Ask the legal expert ... about loan defaults and negotiations
Attorney John Durso, Ungaretti & Harris LLP
Our facility is encountering financial difficulties. What do we need to keep in mind about the legal implications of defaults under our loan documents and negotiating with our lender?
Financial and operational covenants contained in loan and security documents are usually breached before a payment default occurs. A lender may agree to a forbearance agreement and defer exercising remedies for a specified time period if timely communications with the lender are undertaken regarding the facility's operations and the causes of the financial difficulties, allowing time to develop and implement a turnaround plan.
Options considered by the board and senior management may include operational improvements, restructuring of debt, sale of non-core assets, strategic affiliations or sale of the facility. It may be necessary to weigh the benefits and costs of a bankruptcy filing.
Legal counsel should be consulted to advise the board and management regarding their fiduciary obligations and to identify and manage actual or potential conflicts of interest.

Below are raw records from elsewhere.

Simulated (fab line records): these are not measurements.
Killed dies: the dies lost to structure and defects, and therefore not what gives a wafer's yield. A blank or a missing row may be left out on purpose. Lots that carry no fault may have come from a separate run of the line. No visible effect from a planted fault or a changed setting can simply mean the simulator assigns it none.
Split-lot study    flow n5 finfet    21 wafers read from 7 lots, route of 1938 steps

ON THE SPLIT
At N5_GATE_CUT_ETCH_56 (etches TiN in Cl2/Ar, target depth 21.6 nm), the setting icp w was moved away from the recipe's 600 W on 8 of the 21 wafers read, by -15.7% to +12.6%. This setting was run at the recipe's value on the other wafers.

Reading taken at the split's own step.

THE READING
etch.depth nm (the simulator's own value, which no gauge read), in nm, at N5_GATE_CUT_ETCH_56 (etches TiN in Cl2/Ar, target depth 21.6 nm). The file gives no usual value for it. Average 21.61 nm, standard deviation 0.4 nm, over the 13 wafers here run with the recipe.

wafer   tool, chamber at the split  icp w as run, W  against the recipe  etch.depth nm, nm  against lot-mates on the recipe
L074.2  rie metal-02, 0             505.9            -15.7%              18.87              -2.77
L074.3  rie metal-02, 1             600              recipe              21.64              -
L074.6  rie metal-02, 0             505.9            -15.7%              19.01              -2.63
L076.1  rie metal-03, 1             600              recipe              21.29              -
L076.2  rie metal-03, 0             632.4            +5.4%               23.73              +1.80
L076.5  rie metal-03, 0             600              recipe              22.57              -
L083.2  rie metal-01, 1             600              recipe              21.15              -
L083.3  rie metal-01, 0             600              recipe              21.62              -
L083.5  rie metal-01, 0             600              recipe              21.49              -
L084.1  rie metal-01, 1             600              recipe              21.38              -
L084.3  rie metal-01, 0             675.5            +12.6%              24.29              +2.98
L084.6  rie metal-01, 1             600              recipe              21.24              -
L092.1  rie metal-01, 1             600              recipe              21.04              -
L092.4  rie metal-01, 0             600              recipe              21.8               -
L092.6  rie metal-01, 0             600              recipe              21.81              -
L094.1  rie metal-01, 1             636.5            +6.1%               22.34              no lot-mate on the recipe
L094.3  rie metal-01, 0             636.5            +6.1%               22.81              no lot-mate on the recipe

Generally, directors and officers owe duties of care and loyalty to the organization and its shareholders (or, for a nonprofit, to its mission). However, some courts have held that separate fiduciary duties to creditors rise when the organization enters the “zone of insolvency.”
The board and management can be protected from future liability for their decisions under the legal doctrine known as the “business judgment rule,” if they act in good faith and make an informed judgment, so it is imperative that the board is properly informed, available options are carefully considered and that the decision-making process is appropriately documented.